Kaupo Meiel: Our common secret language
Every March since 1996, around the time of Native Language Day, Estonians have pored over the question of whether the tongue of this land, in the wind of incantation, rising up to the heavens, can seek eternity. This line in Kristian Jaak Peterson's poem “Moon” asks the rhetorical question to which we have yet to find an answer, namely whether we want to ensure the survival of the Estonian people and culture at all, as the preamble to the Constitution of the Republic of Estonia declares.
The Constitution doesn’t really talk about the Estonian language much, apart from the sixth paragraph, which stipulates that Estonian is the official language of Estonia, but obviously nobody questions that it is precisely the Estonian language that guarantees the survival of our people and culture through the ages; not Russian, which we have to speak to taxi drivers in some places in Estonia, or English, which our forward-looking scientists prefer over Estonian as the language of science.
A few years ago, Eve-Liis Roosmaa, Triin Roosalu, and Peep Nemvalts studied the language choice of graduate students in their doctoral theses. They learned, among other things, that some of the graduate students found that it was basically wrong if “everybody speaks their own language”, as writing in one’s native language was an endlessly pointless thing to do. The students arriving at this conclusion also begged to bear in mind that building of the Tower of Babylon went much more smoothly because everybody spoke the same language.
If even graduate students think that way, what are we bullying Narva’s unlucky taxi drivers for? Their environment is Russian-speaking, even though it’s in Estonia, where the official language is Estonian. According to this other way of looking at things, it’s basically wrong that “everybody speaks their own language”, so why not, say, let them speak the language that most of their customers speak? The parties involved understand each other, and the taxi goes exactly where it’s supposed to go.
If even the Estonian language doesn’t matter, why worry about Northeastern Estonia at all? To borrow some of the rhetoric used in the current debate around phosphate mining in the area, we could declare it almost a crime against the Estonian people that Northeastern Estonia isn’t sold to the highest bidder. Estonia could pay its citizens a guaranteed basic income for several years with this money, couldn’t it?
That we have to fight a little every day both at the institutional and the individual level to preserve the Estonian language and help it prevail throug the ages is a condition of being a small culture and a small linguistic area.
Before a simplified background, we’re clearly losing the fight. English-language culture is pushing into children’s consciousness through phones, TV, the Internet, and songs, and the adults don’t remain unaffected either. How many songs in Estonian did we hear on “Eesti Laul” at all?
Before a broader background, however, we’re doing better than ever before — we’re churning out films and TV shows in Estonian, and the available selection of genuine Estonian writing increases every year.
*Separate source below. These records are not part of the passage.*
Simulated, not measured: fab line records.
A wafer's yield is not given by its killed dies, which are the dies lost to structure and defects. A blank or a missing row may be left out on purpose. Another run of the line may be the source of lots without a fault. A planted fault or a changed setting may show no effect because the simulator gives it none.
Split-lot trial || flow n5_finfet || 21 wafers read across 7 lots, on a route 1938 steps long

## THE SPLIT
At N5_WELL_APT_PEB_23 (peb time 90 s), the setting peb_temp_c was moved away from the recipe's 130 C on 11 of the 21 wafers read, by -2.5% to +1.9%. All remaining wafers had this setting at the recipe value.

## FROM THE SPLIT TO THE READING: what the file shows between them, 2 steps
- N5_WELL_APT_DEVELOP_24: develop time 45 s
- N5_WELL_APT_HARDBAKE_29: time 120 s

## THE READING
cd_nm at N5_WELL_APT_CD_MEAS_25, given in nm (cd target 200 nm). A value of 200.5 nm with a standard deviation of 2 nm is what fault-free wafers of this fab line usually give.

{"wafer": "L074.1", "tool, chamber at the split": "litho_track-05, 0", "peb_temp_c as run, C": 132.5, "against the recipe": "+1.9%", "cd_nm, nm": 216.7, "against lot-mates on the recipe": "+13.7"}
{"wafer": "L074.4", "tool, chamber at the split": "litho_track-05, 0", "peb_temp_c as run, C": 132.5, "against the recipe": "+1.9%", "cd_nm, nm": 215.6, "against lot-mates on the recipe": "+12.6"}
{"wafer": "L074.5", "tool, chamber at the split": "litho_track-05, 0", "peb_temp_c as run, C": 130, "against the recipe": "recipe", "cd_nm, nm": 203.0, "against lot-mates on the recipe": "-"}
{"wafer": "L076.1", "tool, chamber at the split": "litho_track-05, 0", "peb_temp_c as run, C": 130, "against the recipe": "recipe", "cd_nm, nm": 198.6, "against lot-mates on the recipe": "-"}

New books by Indrek Hargla, Andrus Kivirähk, and Tõnu Õnnepalu are instant bestsellers. For younger readers, there are Kairi Look, Piret Raud, Indrek Koff, and plenty of others who write children’s books. Reports of the death of the reader have been greatly exaggerated. Quite the opposite — we need more writers.
Estonian will never be a great and universal world language spoken while building a new Tower of Babylon. But if we try a little bit every day, it will prevail as the means by which we speak to each other — a language that unites a small and unique secret society.
When you participate in Vikerraadio’s dictation race, you won't just be using Estonian, but a secret language that just might find its own eternity.